[accessibility] Testing PDF tagging with a pdf generated using pdflatex

Stitz,Tammy A tstitz at uakron.edu
Sat Mar 17 03:18:13 CET 2018

Hi Ross:

Thank you for your reply. I was getting an error when using pdfx because it clashes with the class file for theses and dissertations at my institution. I will try to solve the errors to resolve some of the font problems as you suggested.

I didn't think of providing the code for the alt text. I think this would be an effective solution for those that know LaTeX. My partner is legally blind and is persuing a bachelors in mathematics. He doesn't know LaTeX, so this solution might not help readers like him. I think it might be best to make the alternate text close to how sceen readers read mathml. I couldn't figure out how to embed mathml into the PDF, but I think others have done this.

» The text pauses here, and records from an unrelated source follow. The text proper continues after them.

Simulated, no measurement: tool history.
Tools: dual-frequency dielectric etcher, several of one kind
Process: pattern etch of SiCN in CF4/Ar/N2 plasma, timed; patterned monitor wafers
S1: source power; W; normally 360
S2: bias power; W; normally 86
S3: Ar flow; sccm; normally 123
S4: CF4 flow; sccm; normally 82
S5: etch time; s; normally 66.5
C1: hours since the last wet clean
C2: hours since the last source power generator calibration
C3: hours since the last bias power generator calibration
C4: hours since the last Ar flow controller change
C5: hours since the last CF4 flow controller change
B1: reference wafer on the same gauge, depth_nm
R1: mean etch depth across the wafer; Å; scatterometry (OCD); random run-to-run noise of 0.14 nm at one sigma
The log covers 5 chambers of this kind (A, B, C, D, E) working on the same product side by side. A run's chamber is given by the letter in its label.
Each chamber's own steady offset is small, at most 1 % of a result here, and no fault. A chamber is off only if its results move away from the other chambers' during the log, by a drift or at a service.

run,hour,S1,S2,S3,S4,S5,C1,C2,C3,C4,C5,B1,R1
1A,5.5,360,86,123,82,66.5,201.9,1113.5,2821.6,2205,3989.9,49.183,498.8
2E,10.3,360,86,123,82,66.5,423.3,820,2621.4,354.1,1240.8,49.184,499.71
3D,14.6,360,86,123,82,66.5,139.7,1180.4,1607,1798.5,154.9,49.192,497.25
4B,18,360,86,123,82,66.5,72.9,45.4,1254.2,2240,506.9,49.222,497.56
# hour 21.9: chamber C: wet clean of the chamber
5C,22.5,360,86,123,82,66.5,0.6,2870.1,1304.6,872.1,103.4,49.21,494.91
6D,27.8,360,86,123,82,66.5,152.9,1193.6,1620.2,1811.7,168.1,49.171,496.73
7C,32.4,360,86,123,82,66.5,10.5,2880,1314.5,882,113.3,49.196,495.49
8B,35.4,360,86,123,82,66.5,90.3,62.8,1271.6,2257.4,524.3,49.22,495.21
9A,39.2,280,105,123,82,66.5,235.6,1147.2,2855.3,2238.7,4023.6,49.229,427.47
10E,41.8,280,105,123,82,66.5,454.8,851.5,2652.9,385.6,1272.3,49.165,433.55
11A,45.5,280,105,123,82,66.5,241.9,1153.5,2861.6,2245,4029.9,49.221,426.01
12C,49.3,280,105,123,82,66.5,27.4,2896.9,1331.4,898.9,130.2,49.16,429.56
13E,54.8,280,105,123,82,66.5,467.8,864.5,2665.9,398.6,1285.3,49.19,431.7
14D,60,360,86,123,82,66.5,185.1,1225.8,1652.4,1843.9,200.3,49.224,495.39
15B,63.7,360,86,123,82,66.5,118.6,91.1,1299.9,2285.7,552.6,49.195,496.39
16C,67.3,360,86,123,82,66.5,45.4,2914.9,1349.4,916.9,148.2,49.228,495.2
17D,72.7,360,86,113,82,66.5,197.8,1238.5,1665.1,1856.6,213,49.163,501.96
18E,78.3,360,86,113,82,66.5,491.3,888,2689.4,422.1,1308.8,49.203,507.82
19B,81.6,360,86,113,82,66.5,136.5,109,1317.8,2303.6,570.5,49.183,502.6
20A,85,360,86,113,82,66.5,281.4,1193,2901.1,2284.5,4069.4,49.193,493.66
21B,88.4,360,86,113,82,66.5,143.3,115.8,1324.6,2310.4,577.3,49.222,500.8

I am not sure how close my alt text was to mathml, but what I wrote evolved somewhat from problems I found while writing them. For example, I use lowercase and uppercase letters to represent different variables, so I had to add the word uppercase for capital letters. Sometimes, it was unclear which matrix was inverted or when multiple variables were squared, etc. I had to use the term "quantity" to add clarity.

I thought about tagging the matrix as tables; however, this would violate WCAG 1.3.1. The alt text I used was inspired by how tables are read. I specified the row but not the columns because I thought it might be too much. There is a fine line between helpful and annoying sometimes.

It is hopeful that there will be a solution in the near future. My partner says the largest problem he has in school is PDFs that don't read properly. Sometimes it is due to instructors not using OCR, but many times it is untagged PDFs. Even the intellectual content of courses is easier that trying to figure how to read it.

Best regards,

From: Ross Moore
Sent: Friday, March 16, 4:15 PM
Subject: Re: [accessibility] Testing PDF tagging with a pdf generated usingpdflatex
To: Stitz,Tammy A
Cc: accessibility at tug.org

Hello Tammy,

On 16/03/2018, at 7:56, "Stitz,Tammy A" < tstitz at uakron.edu<mailto:tstitz at uakron.edu>> wrote:

Hello Everyone:

I know that some of you wanted to know what happened when I tried to make a tagged PDF from a LaTeX generated PDF, so I am sending this email to the list. I tried a few packages when using pdflatex, but none seemed to make a structured, tagged PDF. The only software that I know that can add tags to a PDF is Adobe Acrobat.
Yes, it does a reasonable job, but needs a lot of touching up afterwards.
It is this manual post-processing that makes it unsuitable (yet) for an automated production system.
But it is important that people like yourself try it out, to appreciate both the strengths and weaknesses of this approach — that is, adding tags after all the typesetting has been done.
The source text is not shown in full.